When my sister got married in 2013, she made her bridal bouquets out of tiny, tightly wrapped burlap and crepe paper roses. I thought they were the coolest thing ever, and that's really what inspired me to do paper flowers for my own wedding. As soon as I got engaged (ok, maybe a little before then, lets be honest) I started going a little crazy on Pinterest, pinning my favorite real and paper bouquets for inspiration. In my searching, I discovered liagriffith.com, a blog with literally every template, printable and tutorial you can imagine (actually makes this blog post sort of pointless, but people keep asking me how I do it, so I'll keep going!) I started out using her templates and after some practice, made some tweaks and adjusted the pattern to make two sizes of roses. It used to take me 20 minutes to put together one rose; now I can do 10-12 an hour (depending on how intense the episode of SVU is that's playing in the background). Practice, practice, practice. I'd never have been able to incorporate this into my business making 1 rose every 20 minutes, and I certainly wouldn't have outfitted my whole wedding, all the while staying sane enough to keep my groom :).
1. Collect Your Materials
- The petals are cut from text-weight 8 1/2 x 11 paper in whatever color I want, from Paper Source. The paper is very important. It needs to be light enough to curl beautifully, but heavy enough to be nice and sturdy once the bouquet is assembled. Paper Source also has awesome colors.

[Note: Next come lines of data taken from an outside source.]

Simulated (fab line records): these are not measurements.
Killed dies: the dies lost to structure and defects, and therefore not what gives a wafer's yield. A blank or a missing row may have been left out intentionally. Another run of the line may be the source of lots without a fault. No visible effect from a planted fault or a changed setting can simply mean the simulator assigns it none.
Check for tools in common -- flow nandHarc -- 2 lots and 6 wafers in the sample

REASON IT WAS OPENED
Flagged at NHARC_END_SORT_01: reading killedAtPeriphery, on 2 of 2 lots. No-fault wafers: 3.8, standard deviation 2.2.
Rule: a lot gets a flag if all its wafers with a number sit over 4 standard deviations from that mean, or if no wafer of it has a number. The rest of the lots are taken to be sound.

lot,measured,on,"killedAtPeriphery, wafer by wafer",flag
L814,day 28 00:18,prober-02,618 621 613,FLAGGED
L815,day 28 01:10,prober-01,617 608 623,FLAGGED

- The bamboo skewer is found at most grocery stores, and is very inexpensive. I buy mine at the most expensive grocery store in St Louis (it's right next to our favorite butcher counter, and I just grab them while I'm waiting), and a pack of 100 is still under $3. They come in many sizes, so the length you want just depends on how you're going to use the roses. For bridal bouquets and the arrangement in this post, I used 6 inch skewers. These skewers were something I added to the whole flower making process. Most tutorials instruct you to use floral wire, but I find that not only difficult to work with, but also very flimsy in the final bouquet. My bouquets are rock solid (you'll thank me on your wedding day when you don't have to adjust wires all day!).
- The bone folder is made from bone and polished smooth. I have three different "bone" folders -- a plastic one that came with my Martha Stewart score board which I hardly ever use, a teflon-coated one that's great for scoring my Passport wedding invitations, and this genuine bone folder I use for petal curling. The genuine bone folder is by far the best one for flower making, and you will find all kinds of other uses for it.
- The glue gun is a standard high-heat glue gun you can buy at any craft store. I recommend high-heat (even though you need to be careful and have tough fingers) because the low heat glue dries too fast for this process.
2. Prep the Petals.
Once the petals are cut and ready to go, I curl each corner with the bone folder. I find it easiest to use the rounded end of the bone folder. Hold the inside of the petal and curl the paper away from you, like you're curling ribbon. I curl each corner so each petal makes a little triangle.
Once the petals are curled, I put together the center of the rose. Using the single petals, I apply a squiggle of hit glue and wrap them around skewer one by one, layering them on top of each other and allowing the curled edges to splay out. *Make sure you use the end of the skewer without the point!*
Now I glue the little tabs on the larger petals to themselves, creating little cones.
Once the cones are put together, I finish assembling the flower. I put a small dot of glue on the bottom of the petals already on the skewer and poke the pointy end of the skewer through the center of each set of petals.
I stack them one under the next, alternating the petals so there are no gaps, until all petals are assembled.
If you want a different look (or if you want to add dimension to a bouquet of these roses) you can switch up the way you glue the tabbed petals together. By just turning the petals upside down (so the petals curl in instead of out) you get a very different looking rose:
You can choose to just alternate one layer of petals like this, or all of them. For the one shown above, the center is done with petals curled out, the next three layers are curled in, and the final layer is curled out. This is also a great place to use another color for a layer or two. Play around a little with it! What's your favorite?
For this bouquet, I used a mix of large and small roses, some curled in and some curled out, and I incorporated a second color in just a few petals. I love how it turned out!